Friday, April 7, 2017

A Chapter Closes on Quarry Zoning Hearings



Last night's zoning hearing meeting on the proposed expansion of the Gibraltar Rock Quarry is probably more significant for what it represents than what happened.

What happened is it's the last one. The zoning hearing board will issue its decision in August.

What it represents is the closing of a chapter in the quarry's ongoing saga in its attempt to win township approval and begin operations.

For most of the hearings that I have managed to attend, the primary question with which the zoning hearing board must wrestle is one of pollution, not its usual balliwick.

Small wonder, the expert paid by the quarry says there is no risk ("within reasonable scientific certainty") that the pumping of hundreds of thousands of gallons of water from the second quarry pit on the north side of Hoffmansville Road, adjacent to the Good Oil groundwater contamination site that the chemicals in question will be pumped into the quarry, and then into the tributary of Swamp Creek.

The experts paid by the township and the Paradise Watchdogs group put the potential risk much higher.

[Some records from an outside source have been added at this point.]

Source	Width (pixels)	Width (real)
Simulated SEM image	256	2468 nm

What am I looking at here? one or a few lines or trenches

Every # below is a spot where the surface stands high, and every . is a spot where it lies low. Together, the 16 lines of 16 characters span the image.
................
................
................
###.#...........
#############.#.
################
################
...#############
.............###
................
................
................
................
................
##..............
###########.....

In the end, its the members of the zoning board who have to decide.

In the meantime, quarry attorney Stephen Harris said he believes the discharge permit for the original quarry, already approved by the zoning board, will be issued by the state in 30 to 60 days.

Then it's a question of how quickly the Pennsylvania Department of Environmental Protection's mining office in Pottsville issues a new mining permit that the digging can begin.